Oklahoma Prisons Stop All Inmate Weddings to Prevent Gays from Marrying

Oklahoma Prisons Stop All Inmate Weddings to Prevent Gays from Marrying


Since gay couples can marry, Oklahoma prison officials now won't let anyone behind bars marry.

Oklahoma's Department of Corrections is putting a stop to any marriage between inmates, in an effort to avoid same-sex weddings behind bars.

Currently, all gay and lesbian couples are allowed to marry in Oklahoma, thanks to the U.S. Supreme Court's decision last October to not hear the state's appeal to maintain its ban. But now officials are stopping marriages for all prisoners, based on the belief that the Supreme Court could soon will require all 50 states to recognize marriage equality.

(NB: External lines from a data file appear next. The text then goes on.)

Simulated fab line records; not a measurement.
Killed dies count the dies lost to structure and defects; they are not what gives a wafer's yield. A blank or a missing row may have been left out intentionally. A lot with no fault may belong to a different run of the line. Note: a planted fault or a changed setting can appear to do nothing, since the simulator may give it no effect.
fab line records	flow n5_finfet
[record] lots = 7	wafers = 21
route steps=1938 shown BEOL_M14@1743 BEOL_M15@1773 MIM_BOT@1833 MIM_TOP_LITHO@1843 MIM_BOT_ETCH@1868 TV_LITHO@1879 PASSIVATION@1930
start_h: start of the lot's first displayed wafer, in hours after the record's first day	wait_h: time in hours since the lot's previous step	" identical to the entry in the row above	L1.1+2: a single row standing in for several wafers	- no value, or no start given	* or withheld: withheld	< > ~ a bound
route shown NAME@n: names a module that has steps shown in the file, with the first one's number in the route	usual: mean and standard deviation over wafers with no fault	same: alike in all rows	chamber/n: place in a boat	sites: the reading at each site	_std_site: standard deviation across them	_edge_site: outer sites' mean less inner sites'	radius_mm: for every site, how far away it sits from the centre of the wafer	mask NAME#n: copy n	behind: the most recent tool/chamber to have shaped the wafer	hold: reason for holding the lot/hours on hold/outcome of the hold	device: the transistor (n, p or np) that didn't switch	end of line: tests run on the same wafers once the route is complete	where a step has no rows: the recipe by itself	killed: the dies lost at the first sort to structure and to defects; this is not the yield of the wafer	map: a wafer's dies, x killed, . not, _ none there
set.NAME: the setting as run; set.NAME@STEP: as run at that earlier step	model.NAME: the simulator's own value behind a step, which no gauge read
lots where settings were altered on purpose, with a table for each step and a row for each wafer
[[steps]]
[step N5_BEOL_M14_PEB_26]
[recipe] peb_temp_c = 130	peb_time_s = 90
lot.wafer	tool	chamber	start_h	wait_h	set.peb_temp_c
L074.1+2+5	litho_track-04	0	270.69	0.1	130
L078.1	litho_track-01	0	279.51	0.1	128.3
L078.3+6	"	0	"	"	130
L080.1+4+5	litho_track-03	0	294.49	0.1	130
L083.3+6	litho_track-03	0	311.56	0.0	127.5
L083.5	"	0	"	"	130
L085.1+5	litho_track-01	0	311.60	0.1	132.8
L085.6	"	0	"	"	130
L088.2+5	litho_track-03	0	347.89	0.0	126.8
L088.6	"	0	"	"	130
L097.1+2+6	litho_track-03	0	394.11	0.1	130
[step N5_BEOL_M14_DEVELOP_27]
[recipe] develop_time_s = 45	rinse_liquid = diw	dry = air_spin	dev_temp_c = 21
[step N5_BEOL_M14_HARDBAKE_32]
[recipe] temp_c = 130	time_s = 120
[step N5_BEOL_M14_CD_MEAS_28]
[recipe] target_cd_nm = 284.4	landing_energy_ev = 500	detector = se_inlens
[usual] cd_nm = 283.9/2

According to the ACLU, however, officials can't "hit the pause button on marriages performed in prison," since that's "completely at odds with what the state of Oklahoma is obligated to do."

Toby Jenkins with Oklahomans for Equality is calling the new policy unlawful. "People who are incarcerated in Okhahoma are still humans and still have certain rights, and they didn't surrender their right to love someone or have a legally recognized marriage," he told Tulsa news station KOKI-TV.

Until the marriage moratorium, the state prison system set aside two days per year for inmate weddings. Those are now on hold until the Supreme Court rules, or until the ACLU is able to pressure prison officials to undo their policy.

In the past, the state has granted a marriage license to such serial killers as Roger Dale Stafford.

Across America, antigay officials are exploring this unsettling new tactic to block LGBT couples from marrying: creating hurdles to marriage that apply to all couples, gay and straight alike.

When marriage equality first came to Alabama, numerous officials simply declined to issue marriage licenses to anyone, thereby avoiding having to deal with gay and lesbian couples.

Currently, Alabama's house of representatives is considering a bill approved by the state senate that would take the state out of the licensing business altogether. Couples will still be able to wed, but instead of obtaining a license from a probate judge, they would need to get the signature of a notary, attorney, or member of the clergy along with two witnesses to obtain a marriage contract.

Oklahoma legislators explored a similar measure that sought to remove the state's role in issuing marriage licenses to anyone earlier this year.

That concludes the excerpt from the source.